Lower Navarre has a great architectural heritage as a result of its tumultuous history. It has untouched landscapes, peaceful valleys, grazing land and forests. It is the kingdom of shepherds and farmers as well as an idyllic place for hiking lovers!
There are several distinct and interesting valleys:
The Haute Vallée de la Nive in the West, the Pays de Cize and its capital, Saint Jean Pied de Port, in the east. This landscape is composed of deep valleys. It is the country of shepherds and sheep, of the border and smuggling, and of both Labourd and Navarre architectural influences.
Visit the Haute Vallée de la Bidouze in the East, the country of Mixe and its capital, Saint Palais. This is an agricultural region with cattle farming and maize fields. The architecture has been influenced by Béarn, which is very close by.
Visit Saint Palais and Garris…
The Vallée de la Joyeuse, in the centre, and its capital, Saint Martin d’Arberoue. It is an agricultural area with a variety of landscapes.
Visit Saint Martin d’Arberoue, the grottes (caves) d’Isturitz…

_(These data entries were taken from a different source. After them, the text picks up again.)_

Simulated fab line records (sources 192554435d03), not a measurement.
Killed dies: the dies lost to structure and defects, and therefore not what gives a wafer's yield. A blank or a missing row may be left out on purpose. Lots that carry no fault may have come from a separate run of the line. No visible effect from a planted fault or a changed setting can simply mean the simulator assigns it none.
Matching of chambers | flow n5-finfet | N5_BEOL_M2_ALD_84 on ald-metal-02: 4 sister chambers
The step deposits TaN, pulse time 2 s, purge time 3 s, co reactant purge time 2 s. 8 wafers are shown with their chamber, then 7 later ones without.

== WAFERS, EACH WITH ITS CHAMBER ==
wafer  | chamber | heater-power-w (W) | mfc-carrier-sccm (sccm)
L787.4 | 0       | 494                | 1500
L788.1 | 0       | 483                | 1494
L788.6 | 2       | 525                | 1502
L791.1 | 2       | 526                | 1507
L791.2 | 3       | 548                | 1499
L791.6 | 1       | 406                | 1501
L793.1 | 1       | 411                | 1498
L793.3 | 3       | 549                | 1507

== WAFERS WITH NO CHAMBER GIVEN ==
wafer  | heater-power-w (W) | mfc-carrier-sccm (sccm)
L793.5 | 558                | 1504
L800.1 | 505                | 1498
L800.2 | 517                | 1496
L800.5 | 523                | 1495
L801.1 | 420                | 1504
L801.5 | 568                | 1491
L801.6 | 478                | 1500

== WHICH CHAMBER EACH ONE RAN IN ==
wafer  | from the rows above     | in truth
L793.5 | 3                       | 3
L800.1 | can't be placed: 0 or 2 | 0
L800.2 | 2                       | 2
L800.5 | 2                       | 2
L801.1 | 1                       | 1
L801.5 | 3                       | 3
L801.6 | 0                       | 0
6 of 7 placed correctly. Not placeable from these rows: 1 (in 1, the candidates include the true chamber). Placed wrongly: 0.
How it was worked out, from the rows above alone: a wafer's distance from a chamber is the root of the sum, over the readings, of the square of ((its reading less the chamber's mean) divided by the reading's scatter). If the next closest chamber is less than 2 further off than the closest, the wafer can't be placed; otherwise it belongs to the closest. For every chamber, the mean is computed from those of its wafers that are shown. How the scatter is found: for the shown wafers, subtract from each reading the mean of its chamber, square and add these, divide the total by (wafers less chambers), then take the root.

Lower Navarre only came into existence in 1512. Before this, Lower Navarre was part of the kingdom of Pampelune. It had a tumultuous history as it was successively ruled by Navarre, France and England. First under the domination of rich Navarre families and then two lords (Gramont and Beaumont) fighting amongst themselves, it came under the juristiction of the kings of France. Lower Navarre has a very complicated past, at least as complicated as its big sister the Spanish Navarre.
Lower Navarre is a quiet region situated outside the main communication arteries. It is perfect for a countryside retreat. Nature lovers and those enjoying country walks will appreciate Lower Navarre. Enjoy the local food and the vineyards of Irouleguy…
The wine being matured in barrels in the Basque Country dates back to Roman times. During the Middle Ages, the monks of Rioncevaux grew the vines for their own purposes and for pilgrims stopping in the region.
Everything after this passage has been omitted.